Navigation

Reflections on the Writing Life

From the time I was very small, I knew that I wanted to be a writer. I first started writing down my stories when I was in grade school. However almost all those first stories have since been lost. Only when I was in junior high and high school did I start carrying my stories everywhere with me and kept them in a folder so that they wouldn't end up in a trash can somewhere because they'd gone astray and the finder didn't see any value in them.

When I was a senior in high school, I took a creative writing course. One of the stories I wrote for that class was "The Day There Was No Bad News, a humorous piece with a Russian protagonist. Although the writing is a little crude and shows the worldview of a teenager, it was oddly prophetic of the coming rapproachment between the US and the now-fallen Soviet Union.

When I was a freshman in college, I took one college-level creative writing course. However, I soon discovered that the instructor considered science fiction and fantasy a waste of time. He wanted me to write "serious" fiction, by which he meant stories set firmly in the mundane world. I found writing such stories too boring for words, but since I needed a decent grade to avoid trashing my GPA, I decided Moscow would be a sufficiently exotic setting to satisfy me while being sufficiently here-and-now to satisfy him, and wrote Leading a Double Life. Because of the pressures of getting all my required coursework done on time, I didn't take another course, although I continued writing and rewriting my stories as best I could on my own. And I dutifully sent stuff out to various magazines, mostly sf and fantasy genre. However, try as I might, I couldn't ever seem to get anyone to like anything I wrote well enough to actually buy it.

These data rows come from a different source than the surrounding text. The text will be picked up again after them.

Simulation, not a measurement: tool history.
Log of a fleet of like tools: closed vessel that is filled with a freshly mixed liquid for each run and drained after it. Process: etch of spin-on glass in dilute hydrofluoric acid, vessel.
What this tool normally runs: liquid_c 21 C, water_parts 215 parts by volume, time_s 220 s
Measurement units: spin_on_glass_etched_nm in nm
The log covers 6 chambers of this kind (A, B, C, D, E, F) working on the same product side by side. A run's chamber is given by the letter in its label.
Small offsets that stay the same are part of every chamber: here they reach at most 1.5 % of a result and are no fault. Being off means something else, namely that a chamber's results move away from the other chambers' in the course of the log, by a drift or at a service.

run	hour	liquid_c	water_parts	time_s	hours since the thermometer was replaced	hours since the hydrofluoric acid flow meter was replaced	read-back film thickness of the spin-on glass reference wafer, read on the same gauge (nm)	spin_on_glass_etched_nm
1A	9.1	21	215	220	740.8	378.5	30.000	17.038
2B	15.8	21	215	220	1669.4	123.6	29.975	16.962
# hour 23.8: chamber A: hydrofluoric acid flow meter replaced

In my senior year I finally discovered my first writers' workshop, the old by-mail Science Fiction and Fantasy Workshop which was run by Kathleen D. Woodbury. It gave me an opportunity to correspond with other aspiring writers, although the lag time as letters and critiques wended their way through the postal system was often frustrating. The monthly newsletter published a number of my articles over the years, beginning a pattern of getting far greater success as a writer of non-fiction than of the fiction I really enjoyed. I also made a number of friends, many of whom I still correspond with.

In the early 1990's I got my first computer and modem and finally got online. I started out in the old GEnie Science Fiction Round Table topics, where I discovered the joys of online workshopping. No more waiting weeks or even months to hear back on story critiques, not to mention being able to correspond on a nightly basis on the forums with all the friends I made there.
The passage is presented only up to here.